Why screen scraping still rules the roost on data connectivity

A deep dive into data aggregation with a focus on regulatory challenges, common standards for data sharing and the transition to APIs

At the start of the new year you made a promise to yourself that you’d do a better job of handling your finances. So you do what any tech-savvy personal finance guru would do, you get an app that helps you achieve just that. It could be any personal finance data app, but it helps you achieve a similar goal of analyzing your spending habits and offering you advice on how you can spend your money more effectively. And fortunately, you don’t personally have to think about screen scraping, APIs or any of the back-end functionality – fintech innovators have this under control.

Working in the background, there are companies called data aggregators, including Plaid, Envestnet | Yodlee, Finicity, MX and others, that are responsible for safely transmitting your account information between financial institutions and to third-party apps. Aggregators make it easier for customers to transfer their data to third parties, but there are concerns around the security and reliability of the connections, particularly when they’re carried out through screen scraping.

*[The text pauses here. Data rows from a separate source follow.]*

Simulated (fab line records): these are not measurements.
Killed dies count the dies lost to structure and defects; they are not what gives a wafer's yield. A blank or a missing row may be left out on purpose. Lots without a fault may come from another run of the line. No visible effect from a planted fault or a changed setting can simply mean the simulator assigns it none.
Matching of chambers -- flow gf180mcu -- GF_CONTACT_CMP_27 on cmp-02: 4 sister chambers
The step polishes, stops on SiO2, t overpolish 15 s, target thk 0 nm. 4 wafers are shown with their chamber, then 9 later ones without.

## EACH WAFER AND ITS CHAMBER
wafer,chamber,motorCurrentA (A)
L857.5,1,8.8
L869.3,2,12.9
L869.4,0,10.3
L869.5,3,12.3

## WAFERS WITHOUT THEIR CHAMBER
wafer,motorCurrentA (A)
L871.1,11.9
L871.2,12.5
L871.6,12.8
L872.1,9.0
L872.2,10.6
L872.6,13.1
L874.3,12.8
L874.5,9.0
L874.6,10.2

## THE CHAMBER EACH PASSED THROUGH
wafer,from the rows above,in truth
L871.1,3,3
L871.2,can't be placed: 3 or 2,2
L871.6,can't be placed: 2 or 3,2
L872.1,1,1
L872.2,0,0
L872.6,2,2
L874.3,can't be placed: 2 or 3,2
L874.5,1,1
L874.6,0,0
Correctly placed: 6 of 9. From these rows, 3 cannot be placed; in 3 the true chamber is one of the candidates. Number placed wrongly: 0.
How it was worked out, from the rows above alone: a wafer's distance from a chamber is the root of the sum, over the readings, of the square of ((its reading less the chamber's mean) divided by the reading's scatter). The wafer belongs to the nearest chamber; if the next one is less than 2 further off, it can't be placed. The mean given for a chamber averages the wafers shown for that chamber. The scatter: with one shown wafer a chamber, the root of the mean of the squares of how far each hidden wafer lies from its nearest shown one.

But how do these apps collect and access your data? Typically, the app would ask for permission, and then you grant the app access to your data, this Medium article explains.The companies then access this data through one of two common methods: screen scraping or application programming interfaces (APIs).

Let’s pause for a second and break down what these jargon terms mean. A technique called screen scraping allows you to sign into your bank account and transfer your banking information to another app. What’s happening is the third-party app, through aggregators, logs into a banking application as if it were the customer, “scrapes” their data and pastes it into their own platform.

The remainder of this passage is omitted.